Libya’s fragile unity government is hosting senior foreign officials to drum up support on spiky transitional issues as the war-torn country gears up for a landmark election.

The conference on Thursday comes two months ahead of planned presidential polls under a United Nations-led peace process that seeks to end a decade of conflict and chaos.

Tripoli has said the world body’s Under-Secretary-General for Political Affairs Rosemary DiCarlo and Libya envoy Jan Kubis will attend.

French Foreign Minister Jean-Yves Le Drian said on Wednesday he would also be there, and officials from regional powers including Italy, Turkey, Saudi Arabia and Egypt are also expected, according to the Libyan state news agency LANA.

Mohamed Hammouda, a spokesman of the interim government, was cited by LANA as saying that the conference was a positive step towards stability.

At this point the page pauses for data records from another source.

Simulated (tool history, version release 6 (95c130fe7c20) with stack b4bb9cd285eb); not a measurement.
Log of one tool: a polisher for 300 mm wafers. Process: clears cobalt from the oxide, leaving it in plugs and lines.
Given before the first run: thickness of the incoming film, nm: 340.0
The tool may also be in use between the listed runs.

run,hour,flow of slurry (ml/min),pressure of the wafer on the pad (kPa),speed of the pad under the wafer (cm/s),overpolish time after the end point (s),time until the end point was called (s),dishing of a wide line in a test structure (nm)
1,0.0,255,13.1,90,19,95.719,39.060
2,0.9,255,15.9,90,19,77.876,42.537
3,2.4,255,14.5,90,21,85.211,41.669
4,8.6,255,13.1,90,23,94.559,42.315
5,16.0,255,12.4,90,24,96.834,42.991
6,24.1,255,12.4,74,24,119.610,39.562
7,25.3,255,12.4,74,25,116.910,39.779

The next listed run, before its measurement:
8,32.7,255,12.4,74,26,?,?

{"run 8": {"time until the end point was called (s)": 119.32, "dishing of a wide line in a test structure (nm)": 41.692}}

Al Jazeera’s Malik Traina, reporting from Tripoli, said the event marked a milestone because it was being held in Libya itself, with previous conferences on the situation in the North African country being held overseas.

“Libyans are happy to see that Tripoli is safe enough for senior officials to arrive in their country,” Traina said. “There is hope Libya will be recognised around the world as a sovereign and respectable country,” he added.

Libya and the United Nations have been striving to turn the page on the violence that has ripped apart the country since the 2011 overthrow of longtime ruler Muammar Gaddafi in a NATO-backed uprising.

After disputed elections in 2014, the country was carved up by rival factions backed by an array of militias and foreign powers.

A ceasefire between eastern and western-based factions last year led to a unity government taking office in March with a mandate to take the country to elections.

The presidential and parliamentary votes were set for the same day – December 24 – but last month the parliament announced that the legislative elections, the country’s first since 2014, would be postponed until January.

Thursday’s conference aims to “gather the necessary support, in a transparent way” for the presidential election, said Foreign Minister Najla al-Mangoush in a video published by the ministry on Sunday.

Foreign powers have been pushing hard for the election to be held as scheduled after the date was agreed at the UN-led talks last year. But the process has been beset by sharp disagreements over the legal basis for the vote.

Libya expert Emadeddin Badi said the basis for the polls was “becoming more precarious by the day”.

But the conference aims to “capitalise on the momentum to see Libya stabilised, because several countries do actually want to see a stable Libya, even if on their own terms”, he told the AFP news agency.

Foreign interference

Mangoush said the conference seeks to promote “respect for Libya’s sovereignty and independence [as well as] preventing negative foreign interference”.

Foreign powers have backed various sides in Libya’s complex war, and the presence of mercenaries and foreign troops is one of the toughest obstacles to lasting peace.

Last December, the UN estimated that 20,000 foreign fighters were present in Libya.

They range from Russians sent by the shadowy Kremlin-linked Wagner group to African and Syrian mercenaries and Turkish soldiers deployed under a deal with a previous unity government at the height of the last round of east-west fighting.

The fate of these fighters will feature high on the agenda at Thursday’s conference, Mangoush said, adding that the foreign armed presence “represents a threat not just to Libya but to the entire region”.

Traina said the interim government was expected to push for the withdrawal of the fighters before the election.

“The Libyans have come up with a plan to expel these foreign fighters and they are hoping that the international community that is here today will help and support them in this, as making these foreign fighters leave the country is integral to holding a fair election,” he said.

The minimal progress since a January deadline for their full departure under a ceasefire deal reflects the complexity of the issue.

Earlier this month, a joint commission of eastern and western military commanders agreed to a plan for their departure, but it lacked a timeline.

Tripoli has said a “very modest” number of fighters have left.

Last but not least on the list of Libya’s woes is the question of integrating and unifying the country’s armed forces under a single command, forces that as recently as last year were fighting each other.

And while in theory the country has a unity government, its east is largely controlled by renegade military commander Khalifa Haftar, widely expected to stand as a presidential candidate but despised by many in Libya’s west.